This is being done today. In my area. But it produces the opposite results you may seek.

There is a community near me. Very insular. It hits the national news every so often, but is always top of mind in my region.

https://en.wikipedia.org/w/index.php?title=New_Square%2C_New_York

You may have heard of the issues with the East Ramapo school district. I'll let others fill in those stories. Or you can search area news articles for the past 20 years.

My story goes like this: a community member stopped paying taxes. The property goes for auction. A neighbor buys for pennies because there is only one bidder. The bidder moves into the property and stops paying taxes on his first home. That goes to auction and the first party buys for pennies. And it goes around the entire community. Endlessly. Perfectly legal tax evasion.

One day, a developer scans the foreclosure pages and sees a property for sale. Except he doesn't know the unwritten rules. So he purchases the place for a song. The community leaves some clear messages that he needs to walk away. He doesn't get the hint.

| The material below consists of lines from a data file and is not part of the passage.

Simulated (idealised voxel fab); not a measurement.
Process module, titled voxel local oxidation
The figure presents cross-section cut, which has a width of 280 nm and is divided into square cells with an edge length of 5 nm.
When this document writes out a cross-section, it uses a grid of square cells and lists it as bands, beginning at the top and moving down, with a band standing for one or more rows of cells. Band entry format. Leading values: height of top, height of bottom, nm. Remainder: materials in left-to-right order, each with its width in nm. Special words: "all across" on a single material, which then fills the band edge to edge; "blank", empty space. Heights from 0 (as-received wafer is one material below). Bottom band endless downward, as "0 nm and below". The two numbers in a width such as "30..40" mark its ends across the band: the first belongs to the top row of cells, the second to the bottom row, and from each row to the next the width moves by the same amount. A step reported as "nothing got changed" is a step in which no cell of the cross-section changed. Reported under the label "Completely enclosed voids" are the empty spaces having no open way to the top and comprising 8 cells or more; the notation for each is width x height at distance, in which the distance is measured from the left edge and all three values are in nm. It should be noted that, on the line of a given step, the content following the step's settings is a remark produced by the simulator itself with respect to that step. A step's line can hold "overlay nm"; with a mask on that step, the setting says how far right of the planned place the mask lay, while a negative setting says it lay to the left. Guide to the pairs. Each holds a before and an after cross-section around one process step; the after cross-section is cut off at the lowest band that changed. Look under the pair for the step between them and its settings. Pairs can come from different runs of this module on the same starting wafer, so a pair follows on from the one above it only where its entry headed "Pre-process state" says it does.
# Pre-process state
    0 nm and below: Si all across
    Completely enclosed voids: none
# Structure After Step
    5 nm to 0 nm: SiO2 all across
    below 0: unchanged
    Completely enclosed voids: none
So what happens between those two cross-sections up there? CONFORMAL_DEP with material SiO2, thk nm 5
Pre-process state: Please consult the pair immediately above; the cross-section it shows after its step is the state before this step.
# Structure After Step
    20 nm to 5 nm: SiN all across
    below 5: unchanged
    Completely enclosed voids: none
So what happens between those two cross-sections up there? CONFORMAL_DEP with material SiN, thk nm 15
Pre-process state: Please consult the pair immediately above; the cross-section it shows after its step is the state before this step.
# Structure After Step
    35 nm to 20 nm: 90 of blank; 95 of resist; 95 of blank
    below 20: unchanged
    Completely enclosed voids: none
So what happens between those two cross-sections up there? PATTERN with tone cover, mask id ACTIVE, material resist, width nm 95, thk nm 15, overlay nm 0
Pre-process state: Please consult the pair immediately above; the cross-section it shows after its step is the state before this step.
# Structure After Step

One peaceful night, the 911 switchboard lights up. There are shootouts, break-ins, fires, domestic disturbances all over the area. But all are nowhere near the property.

With every first responder in the area tied up, the community got to work demolishing the home - by hand. They took that place apart with crowbars and handsaws in a few hours.

There were no witnesses.

And so the developer walked away. The situation continues to this day. Nearby folks trying to get a rational price to sell their home are assured by a visitor that there will be precisely ONE offer - that they should not refuse.

Lockstep communities are not always a good thing.

[–] Yezzey@lemmy.ca 15 points 1 week ago (1 children)

I mean that in the good kind of way, the kind that still believes people can pull together when things fall apart.

[–] Xaphanos@lemmy.world 9 points 1 week ago (1 children)

I agree. But the line can be difficult to see. Pulling together should be on the lookout for excluding others.

[–] chicken@lemmy.dbzer0.com 5 points 1 week ago

To me the situation you're describing and the OP situation seem pretty similar; using threats to overrule the established system of property rights. But of course that system is how society decides what new people can move in, and something has to decide that.

[–] HobbitFoot@thelemmy.club 2 points 1 week ago

I don't see that working today.

If it is a house, get good insurance on it that will pay out on the cost of the structure. If they demolish the house, keep the land undeveloped and invest the insurance payout rather than rebuild. Taxes will be low because the land will have dropped in price thanks to the local community. Continue as the town has to raise taxes because they are destroying rateable properties and insurance rates rise due to the increased likelihood of property damage. Hope for either pushing the locals out or getting a municipal bankruptcy to put the town under state control.